SARB confidence in saving VBS declines

"We are working towards trying to save the bank," said Kuben Naidoo during a press briefing. (Tyrone Arthur/Business Day/Gallo)

"We are working towards trying to save the bank," said Kuben Naidoo during a press briefing. (Tyrone Arthur/Business Day/Gallo)

The South African Reserve Bank’s confidence in saving troubled VBS Mutual Bank has declined since it was placed under curatorship in March, chief executive of the Prudential Authority Kuben Naidoo said on Tuesday.

“The day that we put the bank under curatorship, we were very confident that we could save the bank and that it was largely a liquidity problem,” Naidoo said. “Where we sit today, I think it would be fair to say, we are slightly less confident that we are able to save the bank.”

Naidoo made these comments following the release of the 2017 banking supervision report.

READ MORE: VBS fined R2.5m for flouting money-laundering regulations

VBS was placed under curatorship after it experienced a liquidity crisis and could not meet its commitments to the national payments system. In the aftermath however, its curator Anoosh Rooplal revealed in court documents that around R900-million could not be accounted for, along with other practises hinting at possible fraudulent activity.

The Reserve Bank has since initiated a forensic investigation into VBS.

But Naidoo said the regulator would continue to do everything in its power to rescue VBS, adding that while its “level of confidence is slightly lower, that’s not to say that it is zero”.

READ MORE: Stokvels reel from VBS bank’s collapse

According to the banking supervision report VBS was fined R2.5-million last year, for failing to comply with regulations aimed at preventing money laundering and combating the financing of terrorism.

An amount of R2-million was suspended for a year and VBS was given a directive to take remedial action to correct the deficiencies in its controls.

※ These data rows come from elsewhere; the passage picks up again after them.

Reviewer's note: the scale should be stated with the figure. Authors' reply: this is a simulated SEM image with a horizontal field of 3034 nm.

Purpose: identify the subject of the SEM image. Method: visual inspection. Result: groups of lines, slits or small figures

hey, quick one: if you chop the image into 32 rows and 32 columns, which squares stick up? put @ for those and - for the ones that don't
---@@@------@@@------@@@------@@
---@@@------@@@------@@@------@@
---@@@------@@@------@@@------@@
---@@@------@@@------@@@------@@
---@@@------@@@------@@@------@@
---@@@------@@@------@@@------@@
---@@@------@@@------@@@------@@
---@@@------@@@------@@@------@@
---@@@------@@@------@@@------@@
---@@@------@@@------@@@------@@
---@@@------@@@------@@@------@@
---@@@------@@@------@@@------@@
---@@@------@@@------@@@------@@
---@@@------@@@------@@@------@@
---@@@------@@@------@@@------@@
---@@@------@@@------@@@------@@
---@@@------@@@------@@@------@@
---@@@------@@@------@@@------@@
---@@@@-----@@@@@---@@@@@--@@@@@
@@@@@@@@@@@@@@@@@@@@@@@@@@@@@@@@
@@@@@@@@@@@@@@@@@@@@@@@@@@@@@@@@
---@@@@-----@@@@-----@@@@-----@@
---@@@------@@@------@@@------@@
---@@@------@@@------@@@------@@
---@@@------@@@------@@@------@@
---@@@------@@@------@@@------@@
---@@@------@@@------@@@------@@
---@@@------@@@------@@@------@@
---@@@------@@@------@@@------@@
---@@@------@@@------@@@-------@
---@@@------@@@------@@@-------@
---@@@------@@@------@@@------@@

The bank was fined for not identifying and verifying customers’ details, and failing to report certain cash transactions over R25 000 to the Financial Intelligence Centre (FIC).
It also failed to “implement adequate methods in relating to the sanctions screening of customers to ensure that the bank complies with its reporting duties,” the report noted.

The bank also did not have adequate controls and methods in place to report suspicious and unusual transactions.